Python Integrations

Getting Started

First, install if you haven’t already:

pip install vortex-array
uv add vortex-array

Construct a Vortex array from lists of simple Python values:

>>> import vortex as vx
>>> arr = vx.array([1, 2, 3, 4])
>>> arr.dtype
int(64, nullable=False)

Python’s None represents a missing or null value and changes the dtype of the array from non-nullable 64-bit integers to nullable 64-bit integers:

>>> arr = vx.array([1, 2, None, 4])
>>> arr.dtype
int(64, nullable=True)

A list of dict is converted to an array of structures. Missing values may appear at any level:

>>> arr = vx.array([
...   {'name': 'Joseph', 'age': 25},
...   {'name': None, 'age': 31},
...   {'name': 'Angela', 'age': None},
...   {'name': 'Mikhail', 'age': 57},
...   {'name': None, 'age': None},
...   None,
... ])
>>> arr.dtype
struct({"age": int(64, nullable=True), "name": utf8(nullable=True)}, nullable=True)

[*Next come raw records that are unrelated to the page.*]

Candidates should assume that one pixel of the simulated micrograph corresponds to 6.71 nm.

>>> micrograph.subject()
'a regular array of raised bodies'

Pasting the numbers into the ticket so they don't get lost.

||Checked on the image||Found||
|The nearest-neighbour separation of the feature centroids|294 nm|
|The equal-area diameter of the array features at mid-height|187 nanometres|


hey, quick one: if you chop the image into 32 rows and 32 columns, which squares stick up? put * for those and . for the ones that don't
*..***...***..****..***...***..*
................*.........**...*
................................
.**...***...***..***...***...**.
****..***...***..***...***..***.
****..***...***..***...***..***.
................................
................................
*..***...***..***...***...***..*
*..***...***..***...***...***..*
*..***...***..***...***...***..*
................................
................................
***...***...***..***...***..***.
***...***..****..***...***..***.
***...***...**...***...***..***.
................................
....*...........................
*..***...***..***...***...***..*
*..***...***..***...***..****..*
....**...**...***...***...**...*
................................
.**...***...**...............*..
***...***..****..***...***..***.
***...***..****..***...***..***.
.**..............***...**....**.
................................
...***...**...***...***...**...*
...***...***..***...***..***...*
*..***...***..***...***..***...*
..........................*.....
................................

Array.to_pylist() converts a Vortex array into a list of Python values.

>>> arr.to_pylist()
[{'age': 25, 'name': 'Joseph'}, {'age': 31, 'name': None}, {'age': None, 'name': 'Angela'}, {'age': 57, 'name': 'Mikhail'}, {'age': None, 'name': None}, {'age': None, 'name': None}]

Arrow

The array() function constructs a Vortex array from an Arrow one without any copies:

>>> import pyarrow as pa
>>> arrow = pa.array([1, 2, None, 3])
>>> arrow.type
DataType(int64)
>>> arr = vx.array(arrow)
>>> arr.dtype
int(64, nullable=True)

Array.to_arrow_array() converts back to an Arrow array:

>>> arr.to_arrow_array()
<pyarrow.lib.Int64Array object at ...>
[
1,
2,
null,
3
]

If you have a struct array, use Array.to_arrow_table() to construct an Arrow table:

>>> struct_arr = vx.array([
... {'name': 'Joseph', 'age': 25},
... {'name': 'Narendra', 'age': 31},
... {'name': 'Angela', 'age': 33},
... {'name': 'Mikhail', 'age': 57},
... ])
>>> struct_arr.to_arrow_table()
pyarrow.Table
age: int64
name: string_view
----
age: [[25,31,33,57]]
name: [["Joseph","Narendra","Angela","Mikhail"]]

Pandas

Array.to_pandas_df() converts a Vortex array into a Pandas DataFrame:

>>> df = struct_arr.to_pandas_df()
>>> df
      age      name
   0   25    Joseph
   1   31  Narendra
   2   33    Angela
   3   57   Mikhail

array() converts from a Pandas DataFrame into a Vortex array:

>>> vx.array(df).to_arrow_table()
pyarrow.Table
age: int64
name: string_view
----
age: [[25,31,33,57]]
name: [["Joseph","Narendra","Angela","Mikhail"]]

Query Engines

VortexDataset implements the pyarrow.dataset.Dataset API which enables many Python-based query engines to pushdown row filters and column projections on Vortex files. All the query engine examples use the same Vortex file:

>>> import vortex as vx
>>> import pyarrow.parquet as pq
>>> arr = vx.array(pq.read_table("_static/example.parquet"))
>>> vx.io.write_path(arr, 'example.vortex')
>>> ds = vx.dataset.from_path(
>>> ...     'example.vortex'
>>> ... )

Polars

>>> import polars as pl
>>> lf = pl.scan_pyarrow_dataset(ds)
>>> lf = lf.select('tip_amount', 'fare_amount')
>>> lf = lf.head(3)
>>> lf.collect()
shape: (3, 2)
┌────────────┬─────────────┐
│ tip_amount ┆ fare_amount │
│ --- ┆ --- │
│ f64 ┆ f64 │
╞════════════╪═════════════╡
│ 0.0 ┆ 61.8 │
│ 5.1 ┆ 20.5 │
│ 16.54 ┆ 70.0 │
└────────────┴─────────────┘

DuckDB

>>> import duckdb
>>> duckdb.sql('select ds.tip_amount, ds.fare_amount from ds limit 3').show()
┌────────────┬─────────────┐
│ tip_amount │ fare_amount │
│ double │ double │
├────────────┼─────────────┤
│ 0.0 │ 61.8 │
│ 5.1 │ 20.5 │
│ 16.54 │ 70.0 │
└────────────┴─────────────┘